The Challenge with Traditional RTP Proxies

Running media servers in production VoIP environments has traditionally been painful. If you've operated rtpengine or similar RTP proxies, you've likely encountered these challenges:

Kernel Module Dependencies Traditional RTP proxies require kernel modules for performance. These modules break with every kernel update, require recompilation, and are incompatible with containerized environments. Running them on managed Kubernetes services like EKS, GKE, or AKS is either impossible or requires privileged containers with host access.

Complex Deployment Installing rtpengine means managing multiple repositories, compiling kernel modules, resolving C library dependencies, and maintaining complex build pipelines. A simple upgrade can take hours of downtime.

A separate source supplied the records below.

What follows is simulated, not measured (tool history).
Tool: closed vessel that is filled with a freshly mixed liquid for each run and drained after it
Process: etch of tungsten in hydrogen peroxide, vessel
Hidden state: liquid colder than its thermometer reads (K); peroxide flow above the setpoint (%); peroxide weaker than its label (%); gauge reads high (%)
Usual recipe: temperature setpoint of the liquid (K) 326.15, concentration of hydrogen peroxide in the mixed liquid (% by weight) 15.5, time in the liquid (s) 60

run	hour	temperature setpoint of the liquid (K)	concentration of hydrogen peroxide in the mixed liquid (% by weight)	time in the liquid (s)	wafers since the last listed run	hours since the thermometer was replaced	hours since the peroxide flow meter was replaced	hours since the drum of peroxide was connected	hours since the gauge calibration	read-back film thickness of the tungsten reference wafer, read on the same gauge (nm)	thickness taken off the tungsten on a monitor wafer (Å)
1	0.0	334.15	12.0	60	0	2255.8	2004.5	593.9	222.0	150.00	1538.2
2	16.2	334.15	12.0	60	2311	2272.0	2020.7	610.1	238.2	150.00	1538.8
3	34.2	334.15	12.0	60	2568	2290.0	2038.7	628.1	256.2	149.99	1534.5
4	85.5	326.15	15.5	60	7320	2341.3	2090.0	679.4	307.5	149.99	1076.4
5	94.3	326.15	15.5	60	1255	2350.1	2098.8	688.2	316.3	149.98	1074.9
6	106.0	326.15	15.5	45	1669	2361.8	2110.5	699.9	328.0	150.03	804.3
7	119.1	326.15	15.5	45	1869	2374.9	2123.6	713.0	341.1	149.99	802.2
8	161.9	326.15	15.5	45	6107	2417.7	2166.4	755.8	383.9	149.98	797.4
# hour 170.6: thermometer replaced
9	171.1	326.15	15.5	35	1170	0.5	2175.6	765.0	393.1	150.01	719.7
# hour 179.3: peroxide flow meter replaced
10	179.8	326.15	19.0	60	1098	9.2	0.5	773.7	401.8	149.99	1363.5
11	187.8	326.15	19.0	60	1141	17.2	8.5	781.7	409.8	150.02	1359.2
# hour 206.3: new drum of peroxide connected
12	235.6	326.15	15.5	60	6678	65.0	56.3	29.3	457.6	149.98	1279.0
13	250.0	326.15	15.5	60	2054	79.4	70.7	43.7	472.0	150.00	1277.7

Limited Cloud Compatibility Most RTP proxies were designed for bare-metal servers. They struggle with:

• Dynamic IP addresses in cloud environments
• Auto-scaling groups and container orchestration
• NAT traversal in VPC networks
• Load balancer health checks

Poor Observability Debugging media quality issues in production requires deep visibility into packet loss, jitter, and codec performance. Traditional tools offer limited metrics and no native integration with modern observability stacks like Prometheus and Grafana.

WebRTC as an Afterthought As WebRTC adoption grows, bridging browser-based calls to traditional SIP infrastructure requires complex configuration and often separate components.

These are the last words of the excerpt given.